By the world's standards, I've reached new heights of lameness. It's Valentines Day night. I've been home alone all day and all evening: vacuuming, watching Friends, dusting, chatting online watching Eternal Sunshine of the Spotless Mind, blogging, and eating my fill of things that will make me feel very sick in the morning. 

My mom used to tell me that no one could make me feel any particular way without my permission. I never really believed her. The truth is, someone or something is almost always making me feel a certain way.  My guard goes down, and suddenly anyone can swoop in and "make" me feel insignificant, guilty, or even unlovable. It can come from any source, in any aspect of my life. 

I gave up months ago on the idea that I would only work in a field that used my degree.  I like to blame the job market, especially now that I cannot even find a job outside my field. I have applied for dozens of jobs in the past few months - 30? 35? Most were jobs that I didn't really want. If I'd been hired, I would not have been all that excited to share the news.

It's funny - when we graduated high school, they told us we could be anything we wanted to be.  It was far enough in the future that we believed it without having any real idea of how to get there. It seemed then like growth and success would just come naturally. When we graduated college, they convinced us that there wasn't anything we couldn't do. I wish that they'd warned us that we'd experience many more failures than successes - that failure would start to feel like the norm after a while. I wish the world told us that it's ok to have absolutely no idea what we're doing or where we're going.  Maybe then I wouldn't feel like such a failure this year.
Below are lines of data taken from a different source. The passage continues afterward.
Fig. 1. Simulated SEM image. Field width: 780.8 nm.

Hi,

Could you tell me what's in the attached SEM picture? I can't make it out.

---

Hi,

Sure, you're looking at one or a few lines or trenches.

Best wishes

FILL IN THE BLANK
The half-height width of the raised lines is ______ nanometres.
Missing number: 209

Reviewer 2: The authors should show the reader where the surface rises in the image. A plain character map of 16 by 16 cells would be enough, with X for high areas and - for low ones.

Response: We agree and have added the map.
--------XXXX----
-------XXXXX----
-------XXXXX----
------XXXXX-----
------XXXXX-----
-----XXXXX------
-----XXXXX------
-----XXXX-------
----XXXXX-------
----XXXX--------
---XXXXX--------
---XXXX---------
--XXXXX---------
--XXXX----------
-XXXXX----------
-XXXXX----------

I know that sounds dramatic, but I won't lie to you. Things aren't easy. It would be easier to spend my evenings alone if I had a good job. Unemployment would be bearable (and job interviews would probably go more smoothly) if my nervous system worked properly, without aches and tremors and sleeplessness.... and nothing stops those aches and tremors like a long hug from a guy I trust.  With even one of the three, I tend to feel I've regained my footing in life. Maybe, in removing all three at once, God is simply testing the limits of my trust in Him.  If so, it's working. I don't buy dishwasher detergent or write a check to my doctor now without pausing to take a deep breath and remind myself that He will provide those next few dollars. My health has made it impossible lately to do anything on my own strength. Most days, I have to be in constant prayer just to be able to take a shower, cook lunch, run errands or fill out job a job application. Even so, I know I am blessed. Helplessness is probably the best thing that ever happens to most of us. It's then that we have nothing to cling to except Him. Trust could not exist without some form of fear.

I can honestly say that I trust God to take care of me when it comes to health and finances, even though I'm often afraid. He knows what he's doing. It's much harder in situations that bring to mind what I think I'm worth. I put myself down a lot today. It being one of my least favorite days of the year and all, I took my frustration out on myself. Then I tried to make amends by stuffing myself with ice cream. My fears and criticisms are usually disguised as jokes, but they really aren't funny.  By insulting ourselves, aren't we basically telling him God that He didn't know what he was doing when He created us?  I'm learning that my opinion of myself means very little.  It's deeply flawed.  The world tends to tell me I'm right, but world's opinion means even less. Only God knows just how to contradict me in a way that hits home, and His is the only word that counts for anything.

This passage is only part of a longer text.